Detecting Non Stationarity
Trend, Stable Variance and Stationarity.
If a time series has a trend, that means that the average value (the mean) of \(Y_t\) and \(Y_{t + h}\) will not be the same for certain values of \(h\). In particular this means that a series with a trend can not posibly be stationary. The presence of a trend can be detected in the ACF because the values do not approach zero or approach zero very slowly (with a linear decay). We have already seen an example in the ACF for the Canadian gas time series.
If the variance of a time series increases or decreases clearly asin dofferent sections of the time series, then just as in the case of a non constant mean, this shows that the variance of \(Y_t\) is not constant and so a time series with non constant variance can not posibly be stationary. The following example of the recordings inf a sismograph during an earthquake (Example 1.7 from (Shumway and Stoffer 2017)) is a clear case of non constant variance in the time series, as the amplitude of the oscilations recorded as sismometer measures increase during the earthquake. The ACF of this series exhibits an oscilating (but non periodic) slow decay.
This is another important example of a time series that appears in may applications. Here we will use it to see yet another example of ACF.

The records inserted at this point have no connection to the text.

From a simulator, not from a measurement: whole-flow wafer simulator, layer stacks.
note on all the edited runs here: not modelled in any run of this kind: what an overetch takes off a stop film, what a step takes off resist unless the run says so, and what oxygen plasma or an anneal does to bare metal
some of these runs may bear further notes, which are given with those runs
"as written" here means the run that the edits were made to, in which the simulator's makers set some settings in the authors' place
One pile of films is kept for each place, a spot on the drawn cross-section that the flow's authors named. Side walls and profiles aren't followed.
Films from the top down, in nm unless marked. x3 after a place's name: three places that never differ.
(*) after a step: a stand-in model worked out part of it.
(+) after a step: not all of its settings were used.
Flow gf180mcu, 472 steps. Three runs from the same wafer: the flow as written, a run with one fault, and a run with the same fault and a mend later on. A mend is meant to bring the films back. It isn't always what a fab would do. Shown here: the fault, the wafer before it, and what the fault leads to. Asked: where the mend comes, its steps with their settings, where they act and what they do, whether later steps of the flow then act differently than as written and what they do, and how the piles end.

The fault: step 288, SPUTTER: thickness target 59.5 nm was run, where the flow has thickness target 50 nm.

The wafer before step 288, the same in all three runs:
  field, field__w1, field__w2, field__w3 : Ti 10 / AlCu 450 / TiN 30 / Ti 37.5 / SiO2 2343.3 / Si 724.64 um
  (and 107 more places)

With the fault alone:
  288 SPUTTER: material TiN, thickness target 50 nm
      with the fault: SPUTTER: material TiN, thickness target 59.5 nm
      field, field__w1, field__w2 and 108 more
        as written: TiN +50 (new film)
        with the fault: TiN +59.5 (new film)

A stochastic process \(Y_t\) is a random walk if it satisfies the equation \[Y_t = Y_{t -1} + W_t, \qquad\text{where }W_t\qquad\text{ is white noise.}\] If we assume that \(Y_1 = 0\) note that \[Y_3 = Y_2 + W_3 = W_2 + W_3\qquad\text{ and, in general }Y_k = \sum_{i=2}^k W_k\] Thus a random walk is a sum of white noise values. This in turn means that the autocovariance of a random walk is: \[
\gamma_Y(s, t) = \min(s, t)\,\sigma_w^2
\] where \(\sigma_w^2\) is the variance of the white noise time series. This shows that the autocovariance depends on the particular values of \(t\) and \(s\) and therefore a random walk is not stationary.
Random Walks in Python.
Let us simulate a random walk in Python. The only thing we need to do is to create a white noise time series (we will use the W1 column from the Wdf example above) and then use the recursive equation above to generate the rest of the values \(y_2, y_3, \ldots\) as a cumulative sum of the white noises series values.
Is a seasonal time series stationary? As we will see this is not a simple question. We saw before an example, the sinusoidal stochastic process \[X_t = 3 \sin(2\pi t/500 + A)\] where \(A\) is uniformly distibuted in \([0, 2\pi]\). And in the exercise following that example we tried to gain some intuition that the mean and variance of the time series do not depend on \(t\). For this time series stationarity can be established formally (see e.g. this online reference from the EE2S31 Signal Processing course at TU Delft, page 28). However, the ACF exhibits a pattern that we would normally associate with non stationarity.
Hide the code
fig, axs = plt.subplots(1, 2, figsize=(16,4), sharex=False, sharey=False)ax0 = axs[0]sm.graphics.tsa.plot_acf(Xdf["X2"], ax=ax0, lags=1000, zero=False, title='ACF for Sinusoidal with Random Uniform Phase')ax0.set(ylim=(-1,1), xlabel='Lag', ylabel='acf')ax1 = axs[1]ax1 = Xdf["X2"].plot(color="blue")ax1.set_title('Original Time Series')ax1.grid(visible=True, which='both', axis='x')ax1.grid(visible=False, which='Major', axis='y')plt.tight_layout()plt.show();plt.close()
Let us consider a second example of a sinusoidal stochastic process \(Z-t\) given by \[Z_t = 3 \sin(2\pi t/100 + B)\] but this time let us assume that the phase \(B\) is a random normal variable with mean 0 and standard deviation 0.5. We repeat the same steps, fist plotting a large number of realizations of this process (many time series that only differ on the roll of the dice).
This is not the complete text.